M&M revs up electric drive
With regard to its commitments going forward,Mahindra & Mahindra said it is expecting a revenues CAGR of 25 percent till 2025.
Mahindra & Mahindra (M&M) is working on the conversion of its partnering agreement with Volkswagen signed last month, for the use of its modular electric drive matrix or MEB parts into a supply agreement, said Rajesh Jejurikar, Executive Director, Auto and FES, Mahindra & Mahindra.
He was speaking at the post-results interaction with the media in which the company’s leadership dwelt on various aspects of the business as well the future outlook.

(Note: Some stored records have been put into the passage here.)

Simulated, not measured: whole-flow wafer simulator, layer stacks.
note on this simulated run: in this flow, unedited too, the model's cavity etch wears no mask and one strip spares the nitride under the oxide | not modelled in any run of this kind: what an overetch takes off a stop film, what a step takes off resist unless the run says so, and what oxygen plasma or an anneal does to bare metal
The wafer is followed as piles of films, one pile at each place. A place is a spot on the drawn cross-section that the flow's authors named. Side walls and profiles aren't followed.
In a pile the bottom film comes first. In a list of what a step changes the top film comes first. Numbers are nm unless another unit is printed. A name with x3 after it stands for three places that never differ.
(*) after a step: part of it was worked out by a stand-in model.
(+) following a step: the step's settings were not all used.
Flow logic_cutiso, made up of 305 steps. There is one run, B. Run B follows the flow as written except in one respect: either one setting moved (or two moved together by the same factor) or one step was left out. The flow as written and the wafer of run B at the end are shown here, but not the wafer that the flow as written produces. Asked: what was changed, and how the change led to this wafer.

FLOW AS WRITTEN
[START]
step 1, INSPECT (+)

Dwelling a bit more on the partnering agreement with Volkswagen, Anish Shah, the Managing Director and CEO of Mahindra & Mahindra said that while the company has a great relationship with VW and hopes to use parts of the latter’s MEB in its own offerings, reiterated that its the eco-system that “we are looking at the moment as we get ready for global play in EVs”.
M&M signed the agreement with Volkswagen on May 19 to explore the use of MEB parts including battery parts and electric motors in its Born Electric platform. The agreement comes just over a year after M&M called off its joint venture with Ford to make SUVs for the Indian market. Volkswagen, interestingly, has an ongoing tie-up with Ford for its MEB parts. Ford has also exited its India manufacturing activities in India and has also decided not to make EVs at its Chennai plant for global markets for which it has applied for benefits under the government’s production-linked incentive scheme.
On other fronts, Jejurikar said the company was gearing up for the launch of the Scorpio-N and admitted that it will try and improve its forecasting model for the vehicle given that in the case of the XUV700, the company had not anticipated that the demand would be so hugely skewed towards the latter’s top-end variants.
He also said that Mahindra was anticipating a waiting period for the all-new Scorpio, even as it will invest in ramping up capacity to cater to the demand for the XUV700. The XUV700 is manufactured at Chakan, Maharashtra with a production of 5,000 odd units which the company want to ramp up in order to lower its current 19-24 month waiting period. Jejurikar said the company was receiving in the region of 9500 bookings per month for this “blockbuster” product, and just 10-12 percent have cancelled their bookings. Mahindra is also launching its electric XUV300 in the first quarter of calendar 2023 which will be a 4.2 metre SUV.
Jejurikar in his initial remarks also dwelt on the challenges of the last year which he said were rural distress thanks to reduction in government spending, and the unfair terms of trade of farmers. Yet, he said the company had recorded its highest PBIT for the farm segment in the last fiscal. Other challenges or “brakes” as he described them were the supply chain issues which the company is working on assiduously to develop alternative sources, as well as commodity inflation. Overall, there will be uncertainty in fiscal 2023, he added.
In his remarks, Manoj Bhat, CFO, said the company has budgeted an amount of Rs 2500 in partnering and monitoring business, and had so far spent Rs 500 crore.
For both sector including Auto and FES, Bhat said the company was pleased with its overall performance which has seen a 29 percent increase in revenues for both verticals. He added that the three-wheeler electric business in which the company has a 43 percent share is at an inflection point.
In the FES segment, the company recorded a 66 percent increase in tractor exports with South Africa being the latest destination for its products. Jejurikar also added that the company is working on an electric tractor which will be mainly targeted at overseas market and have a limited number of applications. The local market in India is not a part of this endeavour, he said. Overall, the company wants to continue to build the momentum in exports and build an AG Tech platform on Krish-e.
With regard to its commitments going forward,Mahindra & Mahindra said it is expecting a revenues CAGR of 25 percent till 2025. Continued leadership in the LCV segment for under 3.5 tones, lower costs as a percentage of revenues by 3 percent year-on-year which is on track, and to grow its market share in tractors.